In a case like that I usually say sure..... how much was that house? when they answer how many HUNDREDS of thoushands I say well I just saved you That many hundreds of thousands in heart ache. I do this mainly to make the point that I did my job and it was worth it for you to order an inspection. I personally feel that if the buyer comes out of the other side of the inspection well informed and with new insight decides to walk, you did your job and should be paid in full, worth every dime. Should happily pay full price on the next inspection. But in reality it is not always the case.
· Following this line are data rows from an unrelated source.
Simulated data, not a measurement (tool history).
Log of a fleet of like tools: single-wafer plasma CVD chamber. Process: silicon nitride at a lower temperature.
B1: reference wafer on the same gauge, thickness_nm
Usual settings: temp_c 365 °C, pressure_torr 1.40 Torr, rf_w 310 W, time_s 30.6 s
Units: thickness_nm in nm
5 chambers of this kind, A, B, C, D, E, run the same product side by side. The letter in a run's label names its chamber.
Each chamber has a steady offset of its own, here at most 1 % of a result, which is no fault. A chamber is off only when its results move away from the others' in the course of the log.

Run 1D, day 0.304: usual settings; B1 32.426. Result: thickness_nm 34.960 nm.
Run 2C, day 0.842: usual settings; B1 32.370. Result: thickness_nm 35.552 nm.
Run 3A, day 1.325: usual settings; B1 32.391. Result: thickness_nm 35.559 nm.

If a customer walks on a deal because the house turned into more work than they were ready for I usually don't give a discount on the next inspection as I feel they got their money's worth. Under certain circumstances I will. I like many here write a report in my office and not onsite. I tell people that have doubts and are ready to walk before we finish the inspection I tell them that I can hold off writing the report until they are sure they need it i.e. are moving forward. If they agree I charge full price for that inspection and add the discount to the following inspection if they deside to move on to the next home with no report. I also will offer a discount if they lose the house because the seller backed out, bank backed out things like that I truely feel bad about and the discount in this case comes with out asking. I always ask a client that calls for another inspection what happened on the last house. depending on what they say depends on if they get a discount or not. I've had clients call me a few weeks or day later to a year or two later still looking for a house that whole time.

This also has personal feeling discounts like if they are single parents, barely making it into the home as it is. I will make acceptions but its how I feel about the situation. I have many realtors call and ask me in advnce about a discount for the net inspection and I always say to them sure we should get together and you should give them back some of your commission money too... because it would really help [^]. Again so they understand they are asking me to take money out of my pocket not because I think they will EVER in life work for free or less...but that is what they are asking me to do.

When it comes to family and friends I still charge money ( usually half price of a normal inspection ). I do this for a couple of reasons and you guys should consider this also. They will 92% be likely to be getting an inspection regardless. So if they don't pay you they will pay someone else they should feel so lucky they happen to be close to someone that is an inspector and they can get a good discount. It cost you money to do an inspection: paper, supplies, electric, ins. fuel lic.and time., at half price you would be breaking even on the inspection by the time all is done. Lastly, if you do not charge your family and friends and do not ask them to sign an inspection agreement and something happens to that house, they will NOT be covered under your insurance. Not only do you need to have them sign the agreement, You need to charge them for it to be a ligit inspection. Even if from now one you write that you charged them a dollar ( that you happen to never collect ) you need to charge them something.

I have customers that have pipe dreams with forclosures that the price is a deal and not that the house is priced correctly and has many problems. after a couple of those they usually pick a better home that is more money but they learned alot. They all tell me they were able to make a better decision about the next house because of what they learned from me along the way about homes and what to look for. Isn't that what they pay us for? our education and experience?

By the way......My record is 7 inspections with one client over a 2 year period. What is the most you have done for one client during one buying process?